Articles

Articles

Live Like a Refugee

One of the most fascinating events within the opening ceremonies of the Olympic games is called the “Parade of Nations.” Each nation participating in the Olympic games is introduced and the representatives of that nation walk in, usually wearing an outfit that is representative of that nation in some way or another. Nations that are walking in the Parade for the first time are given special fanfare and recognition for the accomplishment. This year was no different, as Kosovo and South Sudan were recognized as newcomers to the Olympic Games. There was one group, however, that should bring something to the mind of the Christian something hopefully very familiar.
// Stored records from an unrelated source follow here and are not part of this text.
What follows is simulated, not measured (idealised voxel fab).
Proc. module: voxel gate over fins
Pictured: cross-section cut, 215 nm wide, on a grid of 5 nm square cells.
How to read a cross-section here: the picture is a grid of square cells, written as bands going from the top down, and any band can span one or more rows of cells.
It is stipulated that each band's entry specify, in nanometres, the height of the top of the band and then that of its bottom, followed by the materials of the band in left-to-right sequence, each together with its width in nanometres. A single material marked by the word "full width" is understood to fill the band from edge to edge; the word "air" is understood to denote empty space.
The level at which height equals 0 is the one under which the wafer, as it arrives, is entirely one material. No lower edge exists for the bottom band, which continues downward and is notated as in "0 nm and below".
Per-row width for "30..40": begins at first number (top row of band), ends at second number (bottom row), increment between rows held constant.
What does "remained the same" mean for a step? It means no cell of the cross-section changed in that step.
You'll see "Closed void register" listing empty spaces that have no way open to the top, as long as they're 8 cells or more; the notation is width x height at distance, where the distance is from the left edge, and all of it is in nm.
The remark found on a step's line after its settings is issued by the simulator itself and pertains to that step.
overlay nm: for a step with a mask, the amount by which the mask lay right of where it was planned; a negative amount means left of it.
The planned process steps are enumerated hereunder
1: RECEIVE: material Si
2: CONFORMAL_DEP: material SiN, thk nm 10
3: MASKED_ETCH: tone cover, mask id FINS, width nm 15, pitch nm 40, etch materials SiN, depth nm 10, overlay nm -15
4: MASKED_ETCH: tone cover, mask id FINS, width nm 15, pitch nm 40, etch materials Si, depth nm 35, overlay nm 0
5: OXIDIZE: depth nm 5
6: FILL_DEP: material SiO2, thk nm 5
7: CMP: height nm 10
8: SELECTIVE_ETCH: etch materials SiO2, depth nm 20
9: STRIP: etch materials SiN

For the first time, a group of refugee athletes was introduced to the world and recognized as athletes without a country. They bore the Olympic flag instead of the flag of any one nation. If any of these athletes should win a medal and require a national anthem to be played, the Olympic Anthem shall be played in its place.  Their attire did not bear the distinguishing characteristics of the nation they were refugees from. They were the representatives of nearly 65 million people who due to war or persecution have fled or been ejected from their home country. The 10 athletes were of very different backgrounds from around the world, but united in a way that depended not on birth, race, or native language. The one unifying characteristic was they did not belong to any country.

Hopefully the reader can understand why this unusual event gives us a little perspective. We as Christians are called to do this very thing, to be sojourners and refugees from the rest of the world. Abraham was promised His offspring would be sojourners in the land of Egypt for 400 years (Gen. 15.13). Peter writes by inspiration in 1 Peter 2.10-11: “10Once you were not a people, but now you are God's people; once you had not received mercy, but now you have received mercy. 11Beloved, I urge you as sojourners and exiles to abstain from the passions of the flesh, which wage war against your soul.”

We as followers of God and temporary dwellers upon this earth are called upon by God to be pilgrims, sojourners, refugees without a home to call for our own. We often sing “This world is not our home, I’m just a passing thru…” Once, we were condemned before God and unable to change our status before others. God sent His Son, paid our sin debt and ransomed us from death, making us a new nation, a holy priesthood, a people unto Himself as He made the Israelites of old. We walk under a new standard, the name of Jesus. We walk with new outfits, with robes purified by the blood of the Lamb (Rev. 7.14). Our national anthem? Perhaps the new song of Revelation 14, where in v.3 we read that “no one could learn that song except the hundred and forty-four thousand who were redeemed from the earth.”

May we learn to walk together as these 10 athletes did in Rio. They were in the overwhelming minority in that vast throng of athletes from every nation on earth. These athletes will compete and strive for the physical rewards that are temporary and passing, while we compete for the reward that is imperishable (1 Cor. 9.25). One more noticeable difference between our march and theirs is the reception. These 10 athletes were celebrated and cheered as they entered the stadium by all of the other nations surrounding them. We, on the other hand, will be persecuted (2 Tim. 3.12) and hated (1 John 3.13), just as our Lord and Savior was (John 15.18). We as Christians often claim that we are refugees. Will we live like refugees?